Keith Hamshere started his entertainment career as a child actor after winning a junior TV talent competition, which in turn led to a nine-month stint working with Max Bygraves on Singing Down the Lane at the London Palladium.
Alas, child actors do eventually grow up, and keen to add a second string to his employment chances, Keith developed his interest in photography, which resulted in him becoming a society photographer at the heart of Swinging London, and in particular working for Baron Studios in the 1960s.
When In Search of the Castaways unit photographer Johnny Jay began working on a new film directed by Stanley Kubrick in the mid-1960s, he realised he had a mammoth assignment ahead and needed a reliable assistant. Recalling Keith’s fascination with photography and his growing popularity, he asked his young friend if he would be interested in helping out on 2001: A Space Odyssey. Keith did not need to think about his answer, and in fact spent the next two years on the production learning his craft, earning the fond respect of Kubrick, and was soon trusted to run the photographic department, shooting large format images for animation and special effects – all done for real, in camera, long before CGI was even heard of.

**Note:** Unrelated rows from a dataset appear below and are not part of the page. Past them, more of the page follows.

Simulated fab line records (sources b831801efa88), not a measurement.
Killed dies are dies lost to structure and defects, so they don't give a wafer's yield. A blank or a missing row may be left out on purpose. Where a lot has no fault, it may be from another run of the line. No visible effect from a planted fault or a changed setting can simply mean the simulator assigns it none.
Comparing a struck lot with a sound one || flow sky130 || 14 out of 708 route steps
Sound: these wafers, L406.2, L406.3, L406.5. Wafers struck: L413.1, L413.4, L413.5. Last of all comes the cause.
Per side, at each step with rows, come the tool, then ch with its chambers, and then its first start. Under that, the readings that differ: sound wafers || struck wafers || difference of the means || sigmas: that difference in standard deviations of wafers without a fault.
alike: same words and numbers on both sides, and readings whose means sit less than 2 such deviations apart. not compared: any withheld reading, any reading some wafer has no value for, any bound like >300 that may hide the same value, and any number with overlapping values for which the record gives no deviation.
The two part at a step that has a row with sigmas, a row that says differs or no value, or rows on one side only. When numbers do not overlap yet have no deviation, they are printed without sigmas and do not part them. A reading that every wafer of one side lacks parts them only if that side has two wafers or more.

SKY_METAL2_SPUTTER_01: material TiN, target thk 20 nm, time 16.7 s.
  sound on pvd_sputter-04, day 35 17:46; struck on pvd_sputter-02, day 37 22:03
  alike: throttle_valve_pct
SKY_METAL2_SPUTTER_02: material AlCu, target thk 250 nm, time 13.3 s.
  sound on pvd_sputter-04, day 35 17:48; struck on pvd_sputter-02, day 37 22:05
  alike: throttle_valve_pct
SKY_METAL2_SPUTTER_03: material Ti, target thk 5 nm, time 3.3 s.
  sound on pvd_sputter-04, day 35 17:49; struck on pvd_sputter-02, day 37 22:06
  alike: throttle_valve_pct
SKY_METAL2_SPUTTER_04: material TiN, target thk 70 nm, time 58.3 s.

Following his stellar work on 2001, Keith went on to become an established stills photographer and was in great demand on such titles as Battle of Britain, Barry Lyndon, Young Winston and Rosebud, before embarking on the first of eight James Bond assignments, The Spy Who Loved Me.
Along with his Bond films – three with Roger Moore, both of Timothy Dalton’s and all four of Pierce Brosnan’s adventures – Keith was also asked to work on other legendary franchises: with Steven Spielberg on Indiana Jones and the Temple of Doom; George Lucas on the three Stars Wars prequels; Superman II and III, along with other Hollywood blockbusters such as Clash of the Titans, Willow, Man on Fire, Patriot Games, Shadowlands, The Mummy, Spy Game and, shortly before retiring, Mission Impossible: Rogue Nation.
Keith has helped create some of the most iconic images from some of the biggest movies ever made. He eagerly embraced innovative technology and was one of the first unit photographers to adapt to the digital age. He also pioneered in ‘Virtual Reality’ and developed and produced 360-degree virtual movie sets, which provided amazing interactive content for film studio executives.
In Life Through an Aperture, Keith Hamshere shares his fascinating tales of rubbing shoulders with the biggest names in Hollywood, alongside with his incredible images.